An agreement for an abatement of the rent of lands is clearly within the statute. (2) So, an agreement for a crop growing upon land, conferring an exclusive right to the land during the growth of the crop for the purpose of making a profit of the growing surface, (as, where the agreement was for the purchase of a crop of mowing grass, growing in a close of the defendant; the grass to be mowed and made into hay by the plaintiff; and no time fixed for the commencement of the mowing,) this has been determined to be a contract for the sale of an interest in or concerning land. (3) But where the one party agreed to sell the other a crop of potatoes in a close, at so much for the sack, to be got immediately, the Court considered the contract as confined to the sale of the potatoes, and that it did not convey an interest in the soil, but merely an easement, a right to come upon the land, for the purpose of taking up and

(1) Winter v Brockwell, 8 East, 310. n. 11 East, 366.

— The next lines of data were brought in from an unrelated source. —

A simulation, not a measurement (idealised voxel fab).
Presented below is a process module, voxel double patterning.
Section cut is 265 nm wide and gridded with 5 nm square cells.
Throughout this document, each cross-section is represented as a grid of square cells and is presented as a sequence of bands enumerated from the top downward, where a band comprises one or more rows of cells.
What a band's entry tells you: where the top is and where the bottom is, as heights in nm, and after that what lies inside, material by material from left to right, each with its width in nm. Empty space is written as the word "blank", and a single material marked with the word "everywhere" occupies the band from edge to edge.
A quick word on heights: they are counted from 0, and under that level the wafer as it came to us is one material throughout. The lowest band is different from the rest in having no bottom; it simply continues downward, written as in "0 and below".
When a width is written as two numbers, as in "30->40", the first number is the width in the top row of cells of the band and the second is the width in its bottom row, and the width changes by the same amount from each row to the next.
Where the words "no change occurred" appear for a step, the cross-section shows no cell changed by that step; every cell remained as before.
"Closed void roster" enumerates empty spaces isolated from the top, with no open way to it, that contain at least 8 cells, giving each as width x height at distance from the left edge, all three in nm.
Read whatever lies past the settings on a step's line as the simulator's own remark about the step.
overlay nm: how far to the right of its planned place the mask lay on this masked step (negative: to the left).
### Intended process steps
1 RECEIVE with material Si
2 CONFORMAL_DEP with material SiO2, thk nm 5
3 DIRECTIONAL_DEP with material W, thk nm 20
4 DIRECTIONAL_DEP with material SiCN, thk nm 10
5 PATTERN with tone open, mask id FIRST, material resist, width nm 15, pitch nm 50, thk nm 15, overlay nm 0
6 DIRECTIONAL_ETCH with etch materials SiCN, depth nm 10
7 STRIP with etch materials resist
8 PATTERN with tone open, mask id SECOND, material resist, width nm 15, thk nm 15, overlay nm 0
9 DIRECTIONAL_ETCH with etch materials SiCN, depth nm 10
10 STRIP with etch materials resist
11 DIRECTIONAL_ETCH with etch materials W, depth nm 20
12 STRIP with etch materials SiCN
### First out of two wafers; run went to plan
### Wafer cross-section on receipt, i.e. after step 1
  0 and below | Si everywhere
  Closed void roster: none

(2) O'Connor v Spaight, 1 Scho, &

Lef. 306.

(3) Crosby v Wadsworth, 6 East, 602. 2 Maule & Sel. 208.

(a) Cranford v Morrel, 8 Johns. Rep. 253.

(b) A. entered on land belonging to B. without his knowledge or authority, cleared and made improvements, B. afterwards agreed by parol with A. that he would sell the lands to A. as wild lands, or pay him for the improvements he had made. It was held that though the promise to sell was clearly void by the statute of frauds, yet the promise to pay for the improvements made on the land was not within the statute. Frear v Hardenbergh, 5 Johns. Rep. 271. A contract for the sale and delivery of the possession of land must be in writing. Howard Eaton, 7 Johns. 205.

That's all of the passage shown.